Tuesday, February 04, 2003

Here's a case that shows that plaintiff's lawyers really go the distance for their clients. In this auto case, the accident happened in 1981, there was a jury verdict for the plaintiffs in 1983, the case was appealsed through the Utah Supreme Court, which affirmed the judgment in 1989 [eight years later], and then the fun really began.

It seems that State Farm, the defendant's carrier, had ample evidence from its own investigation, that the case was a policy limits case. Nevertheless, it failed to offer the policy limits to protect its insureds, the defendants. When the jury returned a verdict in excess of policy limits, State Farm told the defendants that they ought to go ahead and put their home up for sale, to cover the amount of verdict that was excess over the policy limits. The defendants were driven to the brink of bankruptcy before State Farm paid the entire judgment. Then the defendants filed suit against State Farm based on their bad faith and fraudulent refusal to protect them by trying to settle within policy limits.



The bad faith case went on for 12 years, during which time, the plaintiff insureds proved that State Farm altered key documents to cloud the plaintiffs' case, and that State Farm also practiced bad business tactics targeted toward people who were less likely to sue – such as the elderly and minorities. The Utah Supreme Court, with only one dissent, affirmed a compensatory judgment of $2.6 million and a punitive judgment of $145 million.



Now, the U.S. Supreme Court has taken certiorari, and you should see the number of amici briefs. I count 21 briefs apparently on the side of the insurance industry, i.e., to limit punitive damages, and 3 from the plaintiffs' point of view. That looks like piling on to me.

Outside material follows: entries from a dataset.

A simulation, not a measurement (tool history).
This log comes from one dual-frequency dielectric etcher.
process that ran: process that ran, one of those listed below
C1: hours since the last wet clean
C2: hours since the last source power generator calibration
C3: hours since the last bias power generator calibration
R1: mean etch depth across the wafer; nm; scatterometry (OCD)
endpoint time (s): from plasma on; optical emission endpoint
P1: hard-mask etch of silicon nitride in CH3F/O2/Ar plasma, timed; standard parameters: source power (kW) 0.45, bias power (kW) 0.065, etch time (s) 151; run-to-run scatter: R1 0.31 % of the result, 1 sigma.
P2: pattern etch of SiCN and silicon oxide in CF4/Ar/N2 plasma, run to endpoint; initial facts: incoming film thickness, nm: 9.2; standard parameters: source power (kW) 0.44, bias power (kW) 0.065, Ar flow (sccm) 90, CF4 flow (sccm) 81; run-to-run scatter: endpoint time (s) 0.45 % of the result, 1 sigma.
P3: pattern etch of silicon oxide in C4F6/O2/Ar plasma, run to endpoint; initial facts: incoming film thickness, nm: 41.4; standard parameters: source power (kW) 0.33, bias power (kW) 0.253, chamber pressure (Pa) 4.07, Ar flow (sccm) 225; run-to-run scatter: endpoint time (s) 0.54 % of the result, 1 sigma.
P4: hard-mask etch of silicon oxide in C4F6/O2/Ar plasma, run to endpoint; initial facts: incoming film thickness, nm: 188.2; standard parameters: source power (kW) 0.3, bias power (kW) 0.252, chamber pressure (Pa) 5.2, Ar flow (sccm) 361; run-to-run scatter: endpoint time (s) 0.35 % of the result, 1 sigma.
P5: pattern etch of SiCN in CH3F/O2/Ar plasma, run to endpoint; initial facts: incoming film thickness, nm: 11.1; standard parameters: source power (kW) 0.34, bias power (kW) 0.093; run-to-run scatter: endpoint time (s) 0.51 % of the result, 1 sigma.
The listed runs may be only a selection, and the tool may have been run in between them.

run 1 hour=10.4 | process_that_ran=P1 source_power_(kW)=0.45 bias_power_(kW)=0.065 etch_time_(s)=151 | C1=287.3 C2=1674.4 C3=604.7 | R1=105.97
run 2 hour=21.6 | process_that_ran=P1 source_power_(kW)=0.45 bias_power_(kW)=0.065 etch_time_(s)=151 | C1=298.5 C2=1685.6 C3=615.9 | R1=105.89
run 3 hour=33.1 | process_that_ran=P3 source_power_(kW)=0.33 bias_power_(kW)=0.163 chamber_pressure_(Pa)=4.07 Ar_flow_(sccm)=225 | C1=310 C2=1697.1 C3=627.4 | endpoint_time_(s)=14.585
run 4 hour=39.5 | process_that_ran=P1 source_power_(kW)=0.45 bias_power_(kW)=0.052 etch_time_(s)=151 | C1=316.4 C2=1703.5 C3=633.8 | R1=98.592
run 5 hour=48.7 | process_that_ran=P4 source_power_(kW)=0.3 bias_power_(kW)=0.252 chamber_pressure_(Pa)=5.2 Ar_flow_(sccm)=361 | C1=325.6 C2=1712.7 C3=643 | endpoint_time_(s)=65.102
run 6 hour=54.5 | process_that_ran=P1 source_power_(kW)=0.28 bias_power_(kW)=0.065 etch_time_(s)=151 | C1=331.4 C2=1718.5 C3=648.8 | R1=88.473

The Christian Science Monitor reported on the case, but pretty clearly is defense oriented here: "As recent headlines indicate, there is no shortage of examples of juries zapping corporations and other deep-pocket defendants with massive punitive damage verdicts." Oh really? Then how come I ain't a ga-zillionaire? The fact is, it just isn't true that there is "no shortage." These types of verdicts are few and far between. If they represented 1% of the total numbers of verdicts rendered, then I'd be surprised. And anyway, shouldn't there be a little more outrage at State Farm's depressingly familiar bad faith and malicious tactics, all in the name of increasing corporate profits? Translation: screw the little guy, if we can make more money . That's why State Farm got zapped. The fact that they have taken the case to the U.S. Supremes demonstrates that they still haven't gotten the message. Which means that wronged plaintiffs will have to keep doing this till the carriers in general, and State Farm in particular, abide by their contracts and act in good faith.



The case was argued on December 11, 2002, so we should have a decision in the next six months or so.